New research by Europol’s European Counter Terrorism Centre reveals the terrorist organisation’s efforts to attract women to their cause. Women became indispensable to the so-called Islamic State (IS), both in conflict areas and in the West. They played their role in the organisation’s state-building enterprise and were granted more proactive roles on the battlefields. This increase in the involvement of women could pave the way for potentially different roles of jihadi women in the future. Europol’s report, the first in a new series, Europol Specialist Reporting, aims to shed light on how IS – a group that supports a patriarchal authority – attempted to appeal to and recruit women.
IS’s ambition of building a functional state required the active and voluntary participation of women. Women were granted roles as doctors, teachers, ‘moral policers’ and – more controversially – combatants. Nevertheless, IS stressed that their main role remained that of stay-at-home wives and mothers. Women also featured noticeably more in IS propaganda than in the material of earlier jihadi organisations. IS clearly recognised the importance of women and their role in producing and disseminating propaganda. Official propaganda was itself aimed at women as IS soon realised the necessity of investing resources into reaching out to its female constituents.

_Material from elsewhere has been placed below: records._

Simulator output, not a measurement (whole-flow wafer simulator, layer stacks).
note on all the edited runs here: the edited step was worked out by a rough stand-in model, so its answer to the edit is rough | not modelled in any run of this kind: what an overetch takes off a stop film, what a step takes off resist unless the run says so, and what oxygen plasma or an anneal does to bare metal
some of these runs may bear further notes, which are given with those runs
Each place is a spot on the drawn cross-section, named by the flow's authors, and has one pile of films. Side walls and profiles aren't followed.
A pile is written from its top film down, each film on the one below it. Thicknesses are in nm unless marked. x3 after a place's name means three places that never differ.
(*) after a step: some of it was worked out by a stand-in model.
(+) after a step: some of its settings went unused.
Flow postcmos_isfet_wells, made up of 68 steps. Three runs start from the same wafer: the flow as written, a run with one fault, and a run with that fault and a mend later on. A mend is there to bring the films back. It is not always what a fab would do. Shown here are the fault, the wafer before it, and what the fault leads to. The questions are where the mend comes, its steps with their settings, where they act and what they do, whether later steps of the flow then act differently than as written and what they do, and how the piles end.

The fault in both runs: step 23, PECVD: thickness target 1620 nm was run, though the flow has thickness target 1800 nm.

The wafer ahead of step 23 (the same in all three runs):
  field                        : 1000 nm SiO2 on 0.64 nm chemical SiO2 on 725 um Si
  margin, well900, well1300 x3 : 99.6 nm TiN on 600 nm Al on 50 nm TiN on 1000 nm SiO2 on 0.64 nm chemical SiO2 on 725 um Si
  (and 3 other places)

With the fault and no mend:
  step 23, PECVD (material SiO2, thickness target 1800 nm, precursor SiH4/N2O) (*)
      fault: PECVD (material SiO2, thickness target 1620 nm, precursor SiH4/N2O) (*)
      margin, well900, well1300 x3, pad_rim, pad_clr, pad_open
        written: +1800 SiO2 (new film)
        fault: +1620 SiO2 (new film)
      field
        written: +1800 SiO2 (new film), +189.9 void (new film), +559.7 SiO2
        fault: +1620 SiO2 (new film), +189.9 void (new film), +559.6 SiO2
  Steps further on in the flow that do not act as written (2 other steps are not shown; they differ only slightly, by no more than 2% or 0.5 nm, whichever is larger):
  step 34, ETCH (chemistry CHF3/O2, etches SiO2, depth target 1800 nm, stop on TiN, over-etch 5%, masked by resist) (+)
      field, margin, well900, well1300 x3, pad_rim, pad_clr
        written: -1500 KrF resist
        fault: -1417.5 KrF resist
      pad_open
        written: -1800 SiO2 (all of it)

Five key findings from Europol’s report
- The incentives put across by IS to recruit women are in many ways gender-neutral. Its propaganda focuses on ideas and concepts that speak to the emotions of both men and women in equal measure, namely the revival of the Islamic caliphate and the defence of the umma.1
- IS propaganda presents female jihadis to be as ideologically motivated as their male counterparts. Women are portrayed as seeking martyrdom and divine compensation, with their sense of empowerment lying in contributing to the building of an Islamic state. To quote one IS female propagandist: ‘Let these crusaders take heed, for just as the [caliphate] is filled with men who love death more than the crusaders love life, likewise are the women of the Islamic State’.
- IS online content was forthright in stressing the hazards of life in the caliphate; however, IS portrayed the suffering and adversity as part of God’s plan and as a stepping-stone to paradise.
- IS states that offensive jihad is not obligatory for women, and that a woman’s honour lies in being a producer of jihadis, rather than a warrior herself; nevertheless, the organisation encouraged women to carry out attacks against the enemy. As of late 2017, IS explicitly called on women to become actively engaged in battles and legitimised combative jihad for women.
- Examples of women who either carried out terrorist attacks or were arrested preventively prove that women are willing to use violence if the ideology allows them to do so. For now, it is not yet their role, but this balance may easily shift depending on the organisation’s strategic needs and developments.
The study looked exclusively at the incentives put across for this purpose within the organisation’s propaganda. It does not claim to analyse the manifold psychological and sociological factors that could motivate individual women to join IS or subscribe to its ideology.
This report is the first in a new series, Europol Specialist Reporting – a collection of reports published by our in-house experts on priority crime areas.
NB: The propaganda analysed covers the period from June 2014 to August 2018.
1 The umma is a concept that encompasses the Muslim community worldwide, eliminating cultural, ethnic or national identities and adopting instead an identity based exclusively on religion.